Okay, let's talk about scary, cultish things. Like chants. And rituals.
So forget everything you know about the words below and just read them in your head, with the voice or voices the words compel.
Whose was it?
His who is gone.
Who shall have it?
He who will come.
What was the month?
The sixth from the first.
Where was the sun?
Over the oak.
Where was the shadow?
Under the elm.
How was it stepped?
North by ten and by ten, east by five and by
five, south by two and by two, west by one and by
one, and so under.
What shall we give for it?
All that is ours.
Why should we give it?
For the sake of the trust.
Now, you and I know that those words are the Musgrave ritual. But we don't think of it as a ritual, Sherlock Holmes having showed us the truth behind it. Yet it was, when encountered by generations of Musgraves, a ritual. Something performed as a regular ritual observance, with no other meaning than what the listener derived from what was plainly a responsive reading. Perhaps the head of the family asked the questions and the family responded in unison. Perhaps someone new got the honor of playing inquisitor every Christmas or New Year's or some other significant day of the year.
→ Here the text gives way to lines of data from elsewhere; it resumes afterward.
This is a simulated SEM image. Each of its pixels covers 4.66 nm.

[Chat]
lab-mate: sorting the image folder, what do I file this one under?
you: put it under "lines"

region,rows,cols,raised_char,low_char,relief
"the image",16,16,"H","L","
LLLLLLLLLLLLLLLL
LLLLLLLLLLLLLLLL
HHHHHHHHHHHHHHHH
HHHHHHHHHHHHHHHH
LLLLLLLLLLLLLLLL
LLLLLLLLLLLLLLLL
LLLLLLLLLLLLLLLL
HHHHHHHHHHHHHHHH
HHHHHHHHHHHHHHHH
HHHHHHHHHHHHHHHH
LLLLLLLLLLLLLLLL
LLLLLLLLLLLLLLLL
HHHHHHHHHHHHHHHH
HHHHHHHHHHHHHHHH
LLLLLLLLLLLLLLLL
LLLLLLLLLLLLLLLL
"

But ritual, it was, ritually observed.
The thought of passing something from someone long gone to someone still to come. Something so important that one should give everything that one owned so that "he who will come" shall have that sacred thing, that was entrusted to the family in some bygone age. The ritual does not say who is coming, or what he'll do when he gets here, but we know his gender. Musgraves of a more religious bent could have imagined it was the second coming. Darker minded generations might have feared this mysterious "He." Perhaps early readers of the ritual had been told who "He" was, perhaps not.
The symbolism of sun and shadow. "The sixth month" instead of June, like "the first" might not be January. The possibility that "sun" is a play on "son," like in that one old Star Trek episode. A square that goes from ten feet wide, to five, to two, to one, rounding down on fractions as it halves itself to the infitesimal microcosm of "so under."
One could build a cult around those words, easily enough. Rituals have their own ordered appeal. And for many centuries, that's what the Musgrave ritual was . . . just a ritual, for a family with a cultish mission.
But at least is wasn't a curse, like those poor Baskervilles got!
As I read those lines in my mind I used the voice of Vincent Price - quite sinister, actually.